# Introduction to Data
The dataset, which was scraped from Weather Underground's hurricane archives, provides detailed information on all 175 Atlantic storms between 2010 to date (2020). (Weather Underground). In fact, the website has severe weather data that goes back to 1851 and spans multiple basins such as Pacific Ocean and Indian Ocean. However, we decided to focus on the Atlantic Ocean basin between 2010 and 2020. We derived a new dataset from the initial dataset scrapped from Weather Underground hurricane archives. The initial attributes are: date, time, lat(titude), lon(gitude), wind (mph), pressure(mb), storm type, sates (start date - end date), and maximum strength. The final dataset contains some extra attributes that were derived from the initial ones.

# Data Description
#### Shape of Dataset: 26 attributes and 10448 tuples
#### Attributes Description
- NameYear: The name and year of storm. It acts as the identifier of the storm since two storms from the same year cannot share the same name. Storms may share the same if they happened in different years though. 
- Time: Timestamp in UNIX time calculated using the date and time of the initial dataset.
- Lon, Lat: Current location of storm.
- Wind (mph): Current wind in mph.
- Pressure: Current pressure of the storm in mb.
- Durationdays: Duration of the storm in days. It was calculated from the initial dataset's dates.
- Season: Summer, Autumn, Winter or Spring.
- Storm Type: Type/Category of storm.
- MaxStrength: Maximum type/category the storm has reached over its course.
- StartTime, StartLat, StartLon, StartWind, StartPressure, StartStormType: time, location, wind, pressure and storm type at which storm started.
- EndTime	EndLat	EndLon	EndWind	EndPressure	EndStormType: time, location, wind, pressure and storm type at which storm ended.
- MinWind, MaxWind: Minimum and minimum wind of the storm over its course.
- MinPressure	MaxPressure: Minimum and minimum pressure of the storm over its course.

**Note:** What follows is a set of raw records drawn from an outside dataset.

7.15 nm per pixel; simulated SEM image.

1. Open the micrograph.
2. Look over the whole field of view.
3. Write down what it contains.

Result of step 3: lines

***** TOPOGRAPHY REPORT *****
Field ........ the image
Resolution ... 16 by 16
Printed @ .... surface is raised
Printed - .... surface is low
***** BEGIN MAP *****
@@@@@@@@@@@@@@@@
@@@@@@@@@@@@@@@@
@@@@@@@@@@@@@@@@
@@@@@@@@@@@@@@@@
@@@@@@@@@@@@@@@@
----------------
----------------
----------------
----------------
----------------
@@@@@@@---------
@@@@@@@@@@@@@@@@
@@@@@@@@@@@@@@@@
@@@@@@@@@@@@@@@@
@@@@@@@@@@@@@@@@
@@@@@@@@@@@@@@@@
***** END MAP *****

The dataset is relatively clean with very few NA values (only 23 NA values for StormType and 83 for EndStormType).

# References

Weather Underground. (n.d.). Hurricane and Tropical Cyclones. Retrieved July 17, 2020, from https://www.wunderground.com/hurricane/archive <br>
Stages of Development from disturbance to hurricane. (n.d.). Retrieved July 18, 2020, from http://ww2010.atmos.uiuc.edu/(Gh)/guides/mtr/hurr/stages.rxml

# Appendices

## Generating Extra Columns

In [1]:
import pandas as pd

In [2]:
df=pd.read_csv('Storm_2010_2020.csv')
df.head()

Unnamed: 0,NameYear,Time,Lat,Lon,Wind,Pressure,DurationDays,Season,StormType,MaxStrength
0,Alex_2010,1277402400,15.9,-82.0,29,1007,9,Summer,Tropical Low,Hurricane
1,Alex_2010,1277413200,15.95,-82.04,29,1006,9,Summer,Tropical Low,Hurricane
2,Alex_2010,1277424000,16.0,-82.1,29,1006,9,Summer,Tropical Low,Hurricane
3,Alex_2010,1277434800,16.05,-82.193,29,1006,9,Summer,Tropical Low,Hurricane
4,Alex_2010,1277445600,16.1,-82.3,29,1006,9,Summer,Tropical Low,Hurricane


#### Getting the start time and end time of each storm

In [3]:
df_time=df[['NameYear','Time']]                                       #extracting the columns Time and NameYear
df_time_start=df_time.groupby(['NameYear']).min()                     #getting the minimum time of each storm
df_time_start.rename(columns={'Time':'StartTime'},inplace=True)       #renaming the column Time to StartTime
df_time_end=df_time.groupby(['NameYear']).max()                      #getting the maximum time of each storm
df_time_end.rename(columns={'Time':'EndTime'},inplace=True)          #renaming the column Time to EndTime

#### Getting the inital longitude, lattitude, wind, pressure, and storm type of each storm

In [4]:
InitialStorm=pd.merge(df_time_start, df, left_on=['NameYear','StartTime'], right_on=['NameYear','Time'])
InitialStorm.rename(columns={'Lon':'StartLon', 'Lat':'StartLat', 'Wind':'StartWind', 'Pressure':'StartPressure',
                             'StormType':'StartStormType'},inplace=True)  #renaming the columns
InitialStorm.drop(['Time','DurationDays','Season','MaxStrength'], axis=1, inplace=True)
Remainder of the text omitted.